We further evaluate RAN on the PolyU Real-world Noisy Image Dataset (Xu et al., 2018), which contains real noise under varying ISO and shutter speeds. Unlike synthetic Gaussian noise, PolyU requires modeling complex, non-i.i.d. noise patterns under tight budgets.
Protocol and preprocessing.
We split the dataset into train/test following paired Real (noisy) and Mean (clean) folders. During training, we apply random cropping to generate $128× 128$ patches; during evaluation, we use center crops for deterministic reporting. To apply our non-convolutional model, we use a patch-based strategy: each image is unfolded into non-overlapping patches of size $P× P$ ( $P=4$ ), yielding $d=3P^{2}=48$ input dimensions per patch. Model configuration and budgets. We instantiate a lightweight Residual Rational-ANOVA model with 3 layers and a hidden dimension of 16, equipped with both unit-level gating and block-level residual connections for stable optimization. Importantly, PolyU is evaluated as an efficiency study: we report PSNR versus parameter count and compare the Pareto frontier across model families rather than enforcing a single identical budget for all methods. As shown in Fig. 4, RAN achieves high PSNR at a small budget (e.g., $\sim$ 50k parameters), while the compared CNN/KAN baselines are instantiated at larger budgets (e.g., $\sim$ 600k parameters) to reflect their typical operating points. Training and metrics. All models use Adam ( $10^{-3}$ ), batch size 32, and identical epoch budgets. We optimize $\ell_{1}$ (MAE) to better preserve sharp edges, and process patches in chunks (4,096 per forward) to save memory. We report PSNR on full-resolution reconstructions after refolding and clamping outputs to $[0,1]$ . Baselines. We compare against (i) a ReLU MLP at matched small budgets, (ii) a lightweight CNN for fast denoising at larger budgets, and (iii) KAN (B-splines) at comparable larger budgets. Fig. 4 summarizes PSNR–Params trade-offs.
4.4 Ablation Studies
We conduct ablations on TabArena and CIFAR-10 to isolate the sources of improvement. We fix the parameter budget to $\sim$ 1M and decouple the effects of topology (Dense vs. Sparse ANOVA) and activation (ReLU vs. Rational).
Table 3: Component Analysis. Dense vs. sparse ANOVA topology and ReLU vs. rational activations under a fixed $\sim$ 1M budget.

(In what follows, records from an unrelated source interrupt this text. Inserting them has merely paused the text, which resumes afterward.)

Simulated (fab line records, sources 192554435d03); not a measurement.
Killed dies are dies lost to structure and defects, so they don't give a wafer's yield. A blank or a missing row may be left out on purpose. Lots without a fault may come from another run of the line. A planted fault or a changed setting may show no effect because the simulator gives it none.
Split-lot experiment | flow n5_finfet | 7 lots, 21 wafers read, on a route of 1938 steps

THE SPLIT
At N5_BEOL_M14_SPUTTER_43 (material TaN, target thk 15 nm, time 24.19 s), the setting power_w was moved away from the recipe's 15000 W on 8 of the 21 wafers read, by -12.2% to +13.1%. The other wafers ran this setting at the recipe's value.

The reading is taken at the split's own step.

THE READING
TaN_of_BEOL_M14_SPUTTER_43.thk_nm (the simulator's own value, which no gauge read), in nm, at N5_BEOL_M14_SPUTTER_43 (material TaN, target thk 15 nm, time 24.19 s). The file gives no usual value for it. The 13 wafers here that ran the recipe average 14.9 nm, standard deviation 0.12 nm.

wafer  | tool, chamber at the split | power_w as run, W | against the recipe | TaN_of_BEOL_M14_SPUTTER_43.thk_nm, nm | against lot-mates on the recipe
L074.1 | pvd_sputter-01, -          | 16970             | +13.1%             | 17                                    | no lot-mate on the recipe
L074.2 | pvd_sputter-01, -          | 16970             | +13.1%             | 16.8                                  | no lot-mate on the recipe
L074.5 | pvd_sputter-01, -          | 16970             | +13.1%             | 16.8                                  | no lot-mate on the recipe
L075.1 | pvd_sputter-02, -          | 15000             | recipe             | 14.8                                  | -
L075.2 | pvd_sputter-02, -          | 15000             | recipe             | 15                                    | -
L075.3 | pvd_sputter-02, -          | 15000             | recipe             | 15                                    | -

| MLP (Base) MLP-Rat ANOVA-ReLU | Dense Dense Sparse | ReLU Rational ReLU | 0.82 0.89 0.86 | 56.0 56.8 55.2 |
| --- | --- | --- | --- | --- |
| RAN (Ours) | Sparse | Rational | 0.96 | 58.3 |
Structure vs. activation. MLP-Rat improves over the dense ReLU baseline, indicating that learnable rational nonlinearities are beneficial even without sparsity. However, ANOVA-ReLU degrades CIFAR-10 accuracy, suggesting that sparsity alone can reduce effective capacity for complex visual patterns. Combining both yields the best result: RAN achieves the strongest performance across domains, supporting a synergistic effect where rational units compensate for capacity loss induced by sparse ANOVA connectivity. Topology and stability. We further study: (i) interaction set selection for $\mathcal{S}$ (random vs. heuristic criteria), and (ii) stabilization mechanisms. Heuristic selection provides negligible gains ( $<0.3\%$ ) while increasing preprocessing overhead, suggesting that having mixing capacity matters more than precise initial pair choice. Stability constraints are critical: removing the positive denominator constraint can trigger divergence across seeds, and removing residual gating (i.e., $\alpha=1$ ) substantially reduces final accuracy, confirming that near-identity initialization is important.
5 Related Work
Learnable nonlinearities and rational parameterizations.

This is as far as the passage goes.